This is a property of the spec, look there for documentation leaving here for backwards compatibility with users code that used MlrunProjectLegacy

property spec
property status
sync_functions(names: Optional[list] = None, always=True, save=False)[source]

reload function objects from specs and files

with_secrets(kind, source, prefix='')[source]

register a secrets source (file, env or dict)

read secrets from a source provider to be used in workflows,example:

proj.with_secrets('file', 'file.txt')
proj.with_secrets('inline', {'key': 'val'})
proj.with_secrets('env', 'ENV1,ENV2', prefix='PFX_')

Vault secret source has several options:

proj.with_secrets('vault', {'user': <user name>, 'secrets': ['secret1', 'secret2' ...]})
proj.with_secrets('vault', {'project': <proj. name>, 'secrets': ['secret1', 'secret2' ...]})
proj.with_secrets('vault', ['secret1', 'secret2' ...])

The 2nd option uses the current project name as context. Can also use empty secret list:

proj.with_secrets('vault', [])

This will enable access to all secrets in vault registered to the current project.

Parameters
  • kind – secret type (file, inline, env, vault)

  • source – secret data or link (see example)

  • prefix – add a prefix to the keys in this source

Returns

project object

property workflows

This is a property of the spec, look there for documentation leaving here for backwards compatibility with users code that used MlrunProjectLegacy

mlrun.projects.load_project(context, url=None, name=None, secrets=None, init_git=False, subpath='', clone=False, user_project=False)[source]

Load an MLRun project from git or tar or dir

Parameters
  • context – project local directory path

  • url – git or tar.gz sources archive path e.g.: git://github.com/mlrun/demo-xgb-project.git db://<project-name>

  • name – project name

  • secrets – key:secret dict or SecretsStore used to download sources

  • init_git – if True, will git init the context dir

  • subpath – project subpath (within the archive)

  • clone – if True, always clone (delete any existing content)

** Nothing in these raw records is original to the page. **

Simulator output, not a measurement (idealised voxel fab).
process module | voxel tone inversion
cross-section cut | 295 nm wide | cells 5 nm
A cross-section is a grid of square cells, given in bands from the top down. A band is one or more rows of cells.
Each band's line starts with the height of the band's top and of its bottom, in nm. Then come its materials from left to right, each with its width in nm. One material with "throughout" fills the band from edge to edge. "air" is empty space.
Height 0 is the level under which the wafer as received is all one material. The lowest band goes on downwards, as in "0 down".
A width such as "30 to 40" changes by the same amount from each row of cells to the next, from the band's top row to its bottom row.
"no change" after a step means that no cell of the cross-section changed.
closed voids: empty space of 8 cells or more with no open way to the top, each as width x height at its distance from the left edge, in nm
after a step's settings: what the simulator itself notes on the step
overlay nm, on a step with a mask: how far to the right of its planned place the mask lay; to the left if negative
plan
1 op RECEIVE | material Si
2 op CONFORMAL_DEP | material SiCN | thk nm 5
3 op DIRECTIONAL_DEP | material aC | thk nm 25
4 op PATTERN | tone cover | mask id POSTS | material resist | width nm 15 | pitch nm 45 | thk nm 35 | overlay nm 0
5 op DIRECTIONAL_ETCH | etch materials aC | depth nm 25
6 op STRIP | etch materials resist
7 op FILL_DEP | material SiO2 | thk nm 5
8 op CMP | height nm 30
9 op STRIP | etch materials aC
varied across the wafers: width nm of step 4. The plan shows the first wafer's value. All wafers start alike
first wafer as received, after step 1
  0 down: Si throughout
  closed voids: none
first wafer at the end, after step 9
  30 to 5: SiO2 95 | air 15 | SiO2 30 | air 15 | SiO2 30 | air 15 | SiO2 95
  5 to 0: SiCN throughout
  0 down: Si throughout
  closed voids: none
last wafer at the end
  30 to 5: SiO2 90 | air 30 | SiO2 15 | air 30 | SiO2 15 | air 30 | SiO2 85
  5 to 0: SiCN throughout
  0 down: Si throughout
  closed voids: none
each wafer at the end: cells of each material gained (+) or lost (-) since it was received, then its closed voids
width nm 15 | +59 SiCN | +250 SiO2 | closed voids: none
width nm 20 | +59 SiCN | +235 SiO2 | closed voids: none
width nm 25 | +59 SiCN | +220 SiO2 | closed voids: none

  • user_project – add the current user name to the project name (for db:// prefixes)

Returns

project object

mlrun.projects.new_project(name, context=None, init_git=False, user_project=False)[source]

Create a new MLRun project

Parameters
  • name – project name

  • context – project local directory path

  • init_git – if True, will git init the context dir

  • user_project – add the current user name to the provided project name (making it unique per user)

Returns

project object